Guest Post: Europe Needs Debt Relief And Structural Reforms, Not Hyperinflation

Tyler Durden's picture

Submitted by Philip Stive and Dennis Buitendijk

Europe Needs Debt Relief And Structural Reforms, Not Hyperinflation

Most developed economies are suffering from excessive debt burdens and are struggling to cope with this issue. The amount of debt is often so large that growth itself is hampered and the effect of any additional debt (to serve as a stimulus) is close to zero, or even negative. For governments and households to be in better shape in the future one part of the solution is to purge most of this debt from the system. There are various ways to accomplish this, but two are often being discussed lately.

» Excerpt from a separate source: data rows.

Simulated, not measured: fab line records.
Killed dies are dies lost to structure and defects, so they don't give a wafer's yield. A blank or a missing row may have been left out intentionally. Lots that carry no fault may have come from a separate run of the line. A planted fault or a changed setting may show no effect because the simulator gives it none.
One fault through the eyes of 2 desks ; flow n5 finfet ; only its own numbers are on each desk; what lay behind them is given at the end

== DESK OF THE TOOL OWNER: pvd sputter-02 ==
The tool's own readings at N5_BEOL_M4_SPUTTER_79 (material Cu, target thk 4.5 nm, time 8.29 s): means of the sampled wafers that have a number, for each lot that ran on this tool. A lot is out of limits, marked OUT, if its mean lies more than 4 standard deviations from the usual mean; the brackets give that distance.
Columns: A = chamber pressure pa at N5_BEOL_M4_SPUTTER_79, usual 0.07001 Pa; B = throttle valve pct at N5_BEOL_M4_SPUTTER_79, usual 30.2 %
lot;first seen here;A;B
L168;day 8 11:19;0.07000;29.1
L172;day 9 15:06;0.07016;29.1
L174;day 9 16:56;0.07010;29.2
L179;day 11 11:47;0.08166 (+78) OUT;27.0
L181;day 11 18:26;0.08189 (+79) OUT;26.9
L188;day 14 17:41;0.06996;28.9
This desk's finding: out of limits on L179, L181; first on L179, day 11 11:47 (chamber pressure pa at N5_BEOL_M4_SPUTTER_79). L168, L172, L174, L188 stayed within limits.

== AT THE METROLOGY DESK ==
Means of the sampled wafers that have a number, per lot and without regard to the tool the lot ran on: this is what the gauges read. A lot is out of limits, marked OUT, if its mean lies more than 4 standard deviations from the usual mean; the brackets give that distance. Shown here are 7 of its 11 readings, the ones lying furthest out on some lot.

The first option is to default on much of the debt. This will wipe out the current owners and management of most of the financial institutions providing a great opportunity to reform this sector to be beneficiary to society again, instead of merely extracting interest from credit that went to unproductive uses. Also it will be a long over due lesson that lending out money bares risk and that risk needs to adequately assessed by the creditorl only this way capital can be allocated to more productive uses and realise sustainable growth. And last but not least it will be beneficiary not only to debtors (which are relieved of much of their debt burdens), but also to savers. Since reducing the amount of credit outstanding is per definition deflationary, their savings will become worth more, and their prudent behaviour will finally be rewarded instead of the punishment they have been suffering for years by paying taxes on their savings, contrary to all the tax deductions available to interest payments. Critics of this approach say that this will lead to a deflationary spiral. However, GDP growth has been unsustainable for decades and we have just come out of the biggest credit boom in history which served to extend this unrealistic growth as long as possible. So, actually debt deflation is what we need: it is time to snip back to reality while avoiding the deflationary spiral. Allocating the previously mentioned savings productively can help to avoid this downward spiral. For instance reforms towards productive allocation of capital will open up opportunities for investment of these savings, especially if interest rates will no longer be manipulated through policy and investors are not ‘directed’ towards highly volatile and insecure markets.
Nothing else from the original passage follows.